Monday, January 25, 2021

Patchett's The Magician's Assistant


The Magician's Assistant seems the most aesthetically satisfying of the Patchett novels I've read thus far.  It has a solid basis in Germanic mythology that remains consistent throughout, and the ending (unlike the other three novels I read) is clever and satisfying -- aesthetically. It is probably especially important to emphasize aesthetics in this novel because there is quite a lot to object to moralistically.
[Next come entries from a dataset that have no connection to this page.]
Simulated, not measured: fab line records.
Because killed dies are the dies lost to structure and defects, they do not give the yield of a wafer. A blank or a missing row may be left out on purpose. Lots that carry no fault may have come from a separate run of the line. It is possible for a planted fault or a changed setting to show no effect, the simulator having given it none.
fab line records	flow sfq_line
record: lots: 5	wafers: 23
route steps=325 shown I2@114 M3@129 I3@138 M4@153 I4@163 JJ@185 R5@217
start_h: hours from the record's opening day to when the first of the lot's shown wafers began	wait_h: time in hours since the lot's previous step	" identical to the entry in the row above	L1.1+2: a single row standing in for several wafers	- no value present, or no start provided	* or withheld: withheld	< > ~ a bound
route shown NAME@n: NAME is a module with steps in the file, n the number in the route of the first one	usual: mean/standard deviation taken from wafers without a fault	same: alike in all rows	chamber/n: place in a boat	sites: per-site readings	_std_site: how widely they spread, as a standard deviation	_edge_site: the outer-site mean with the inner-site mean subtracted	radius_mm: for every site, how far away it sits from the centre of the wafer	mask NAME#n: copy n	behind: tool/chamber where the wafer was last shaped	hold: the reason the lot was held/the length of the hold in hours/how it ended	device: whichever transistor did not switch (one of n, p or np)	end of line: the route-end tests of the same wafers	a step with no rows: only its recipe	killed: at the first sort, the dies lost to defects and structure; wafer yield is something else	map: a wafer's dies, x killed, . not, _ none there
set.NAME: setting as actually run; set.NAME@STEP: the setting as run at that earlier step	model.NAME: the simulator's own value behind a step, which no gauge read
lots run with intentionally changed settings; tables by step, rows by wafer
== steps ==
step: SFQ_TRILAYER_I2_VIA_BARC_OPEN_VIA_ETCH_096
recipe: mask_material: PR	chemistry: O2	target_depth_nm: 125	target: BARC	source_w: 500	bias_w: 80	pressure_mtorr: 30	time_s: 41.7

In Old and Middle English Literature from the Beginnings to 1485, George K. Anderson writes on page 39, "As would be expected of any Germanic literature, we find in Anglo-Saxon writings a remarkable predilection for moralizing.  English literature as a whole has been thoroughly impregnated with teaching and aphorism; indeed, English literary criticism has been prone to base judgments more on the sense of a literary work than on its aesthetics."  Patchett free-wheels in her novels, tip-toeing past a bit of teaching, but stuff that is tame for our times.  She is more comfortable with aesthetics.  In The Magician's Assistant, Parsifal is early in the novel seemingly sent off to a reformatory as a boy to cure him of his homosexuality.  Moralizing regarding that sort of thing would be very safe in these times, but as Sabine makes contact with Parsifal's mother and sisters, she learns that Guy/Parsifal wasn't sent to a reformatory for his homosexuality. He was sent there by his mother to prevent his being sent to prison for killing his father with a baseball bat.  The father was kicking the mother while she was on the floor and pregnant at the time.  Guy hit his father with a baseball bat and killed him.   Were boys really sent to prison for that sort of thing?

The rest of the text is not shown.